Australian consumer confidence fell heavily last week, recording its first decline since mid-April in the process.
The ANZ-Roy Morgan consumer confidence index skidded 2.2% to 113.2, unwinding part of the 3.6% gain achieved in the prior five weeks.
Confidence levels now sit marginally above the series’ long-run average of 112.8, something that is formulated on data going back to 1990.
The chart below, supplied by ANZ, shows recent movements in the confidence index, comparing the level to the series’ long-run average.
According to ANZ, perceptions towards the economic outlook soured during the week, something of an anomaly given a reasonable unemployment report for April released just before the survey was conducted.
The subindex measuring economic conditions in the next 12 months tumbled 6.6%, amplifying the decline in expectations looking five years ahead which slid by a smaller 2.4%.
Elsewhere, readings on consumer finances came in mixed, with a 4.7% decline in expectations for the year ahead partially offset by a 0.7% improvement in views towards current finances.
Perhaps news that the ASX 200 hit a fresh nine-month high contributed to the strength in the latter.
The final component of the survey — whether now was a good time to buy a major household item — rose by 1.9% to 136.5, leaving it at the highest level seen since January 10 this year.
This is a promising sign for current household spending levels after a lacklustre few months, and fits with recent strength in auction clearance rates, according to the ANZ.
Despite the mixed nature of the report — aside from the ugly headline drop — Jo Masters, senior economist at the ANZ, called the result “disappointing”, suggesting that the decline may be a sign that households are becoming increasingly nervous before the federal election.
“It is disappointing to see confidence retrace much of the gains of the last four weeks,” said Masters.
“Looking at the detail, consumers appear to be increasingly nervous about the outlook for the economy and their finances in 12 months. It’s not clear what has driven this, given recent positive performances in both property and equity markets
“It is, however, possible that the election campaign is starting to weigh on confidence.”
While that will be a constant feature of the survey over the next five weeks, Masters suggests that a raft of domestic economic data, none less than GDP that will be released on Wednesday, will be influential on sentiment levels over the near-term.
“There is plenty of economic data this week to provide consumers with a stocktake of how the economy has performed recently,” says Masters.

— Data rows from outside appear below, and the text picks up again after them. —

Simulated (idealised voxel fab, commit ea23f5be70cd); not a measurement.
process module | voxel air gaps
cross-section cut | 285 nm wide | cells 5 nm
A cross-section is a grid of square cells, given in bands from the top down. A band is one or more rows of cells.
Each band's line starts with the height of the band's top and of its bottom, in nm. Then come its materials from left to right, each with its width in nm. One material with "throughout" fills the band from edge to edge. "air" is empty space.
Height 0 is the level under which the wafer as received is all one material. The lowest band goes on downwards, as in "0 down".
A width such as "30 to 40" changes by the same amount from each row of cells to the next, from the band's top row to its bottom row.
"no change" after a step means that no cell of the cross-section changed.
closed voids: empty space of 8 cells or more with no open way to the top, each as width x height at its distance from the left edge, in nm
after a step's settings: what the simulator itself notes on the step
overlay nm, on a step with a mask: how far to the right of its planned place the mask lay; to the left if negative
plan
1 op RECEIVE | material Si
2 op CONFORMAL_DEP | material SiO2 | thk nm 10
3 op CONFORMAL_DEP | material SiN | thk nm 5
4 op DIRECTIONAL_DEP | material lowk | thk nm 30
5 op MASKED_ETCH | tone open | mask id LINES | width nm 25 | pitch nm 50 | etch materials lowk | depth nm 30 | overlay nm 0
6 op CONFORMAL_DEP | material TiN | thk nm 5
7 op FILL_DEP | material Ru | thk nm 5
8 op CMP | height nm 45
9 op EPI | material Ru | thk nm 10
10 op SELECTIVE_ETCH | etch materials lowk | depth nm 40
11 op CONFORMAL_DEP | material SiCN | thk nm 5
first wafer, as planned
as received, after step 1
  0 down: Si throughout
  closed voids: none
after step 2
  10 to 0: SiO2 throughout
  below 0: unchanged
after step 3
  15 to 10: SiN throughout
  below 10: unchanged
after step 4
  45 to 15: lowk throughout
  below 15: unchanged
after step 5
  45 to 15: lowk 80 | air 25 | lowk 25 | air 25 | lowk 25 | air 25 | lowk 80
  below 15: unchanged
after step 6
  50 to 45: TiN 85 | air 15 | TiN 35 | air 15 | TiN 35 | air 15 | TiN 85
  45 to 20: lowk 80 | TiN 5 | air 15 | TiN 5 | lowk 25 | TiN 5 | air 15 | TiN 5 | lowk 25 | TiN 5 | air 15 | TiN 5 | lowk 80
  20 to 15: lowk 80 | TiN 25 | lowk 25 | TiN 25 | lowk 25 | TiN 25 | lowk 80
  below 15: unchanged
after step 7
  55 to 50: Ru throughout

“While consumer spending and the housing sector are likely to have contributed to economic growth, business investment remains weak and will continue to be a drag on activity.
“Tomorrow’s GDP report will likely shape news flow in the coming days and has the potential to influence consumers’ confidence.”
According to a survey conducted by Bloomberg, the median economist forecast is looking for quarterly growth of 0.6%, something that will see the year-on-year rate slow to 2.7% from 3.0%.